Wells Fargo Tumbles on Worsening Forecast for Interest Income

(Bloomberg) -- Wells Fargo & Co. shares fell as much as 8.3% after the bank’s chief financial officer predicted higher loan-loss provisions in the current quarter and a sharp drop in interest income this year.

Net interest income will decline more than 11% this year after the Federal Reserve slashed rates, CFO John Shrewsberry said at an investor conference Wednesday. He also said the bank will set aside more for bad loans this quarter than the first quarter’s $4 billion.

The reserve build will “be bigger than the first quarter,” Shrewsberry said at Morgan Stanley’s Virtual U.S. Financials Conference, citing the change in forecasts for unemployment, gross domestic product and other factors. “Not clear exactly how much bigger, but my expectation is that it will be bigger.”

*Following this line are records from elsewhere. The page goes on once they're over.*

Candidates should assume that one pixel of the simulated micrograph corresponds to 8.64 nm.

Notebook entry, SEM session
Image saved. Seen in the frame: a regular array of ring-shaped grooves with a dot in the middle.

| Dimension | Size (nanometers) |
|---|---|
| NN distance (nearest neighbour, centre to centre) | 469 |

The provision forecast differed from the optimism expressed by other bank leaders this week. Morgan Stanley Chief Executive Officer James Gorman said Tuesday his firm would post a smaller loan-loss provision than in the first quarter, while Gordon Smith, co-president of JPMorgan Chase & Co., said consumer-credit performance has been “meaningfully better” that what he would’ve expected given recent unemployment rates.

Wells Fargo’s shares slid 6.3% to $30.59 at 10:40 a.m. in New York, the worst performance in the 24-company KBW Bank Index. The lender’s stock is down 43% this year.

The bank in February had forecast a net interest income drop in the mid-single digits, and declined to provide a prediction when it reported first-quarter earnings in April.

Also on Wednesday, U.S. Bancorp executives predicted higher loan-loss reserves this quarter compared with the first three months of the year. The company’s shares slumped as much as 5.1%.